- SGA’s U.S. Large Cap Growth portfolio returned 9.4% (gross) and 9.2% (net) in Q3 2018 compared to 9.2% for its primary benchmark the Russell 1000 Growth Index, and 7.7% for the broad market S&P 500 Index
- Concern over escalating trade tensions between the U.S. and China increased, but was overshadowed by strong U.S. economic data; international stocks and emerging markets in particular felt more pressure
- U.S. GDP growth in Q2 posted its strongest gain in years as benefits from recent tax cuts, regulatory reform and repatriation of overseas profits contributed to higher business and consumer confidence
- Larger-cap U.S. growth companies performed best along with those with higher betas; the return to business quality was mixed with high return on equity companies and those with earnings outperforming, but those with high debt also outperformed
- Technology, Health Care and Industrials performed best; after leading in Q2 the Energy sector trailed the index by a wide margin
- A new position was initiated in Abbott while positions in Starbucks and SAP were sold; positions in Ecolab, Estee Lauder, Praxair and Schlumberger were added to on weakness while positions in Autodesk and Ulta Beauty were trimmed on strength
- We continue to expect volatility to increase going forward which has historically provided a tailwind for our approach
The opinions expressed herein reflect the opinions of Sustainable Growth Advisers, LP and are subject to change without notice. Past performance is no guarantee for future results. This information is supplemental and complements a full disclosure presentation that can be found with composite performance. The securities referenced in the article are not a solicitation or recommendation to buy, sell or hold securities. This commentary is provided only for qualified and sophisticated institutional investors.

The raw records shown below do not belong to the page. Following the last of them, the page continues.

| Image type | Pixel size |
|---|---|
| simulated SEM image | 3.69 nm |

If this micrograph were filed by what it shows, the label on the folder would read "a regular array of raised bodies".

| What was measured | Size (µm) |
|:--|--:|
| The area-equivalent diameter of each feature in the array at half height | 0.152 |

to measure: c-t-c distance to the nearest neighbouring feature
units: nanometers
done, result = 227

Results are presented gross and net of management fees and include the reinvestment of all income. The Net Returns are calculated based upon the highest published fees. The net performance has been reduced by the amount of the highest published fee that may be charged to SGA clients, 0.75%, employing the U.S. Large Cap Growth equity strategy during the period under consideration. Actual fees charged to clients may vary depending on, among other things, the applicable fees schedule and portfolio size. SGA’s fees are available upon request and also may be found in Part 2A of its Form ADV. The performance record presented for periods prior to July 1, 2003 occurred before to the inception of SGA and represents the portable performance record established by two of SGA’s founders (and investment committee members) Gordon Marchand and George Fraise while affiliated with a prior firm. Policies for valuing portfolios, calculating performance, and preparing compliant presentations are available upon request. Upon request, free of charge, SGA can provide a list of all portfolio holdings held in SGA’s U.S. Large Cap Growth portfolio for the past year. SGA’s earnings growth forecast data is based upon portfolio companies’ non-GAAP operating earnings.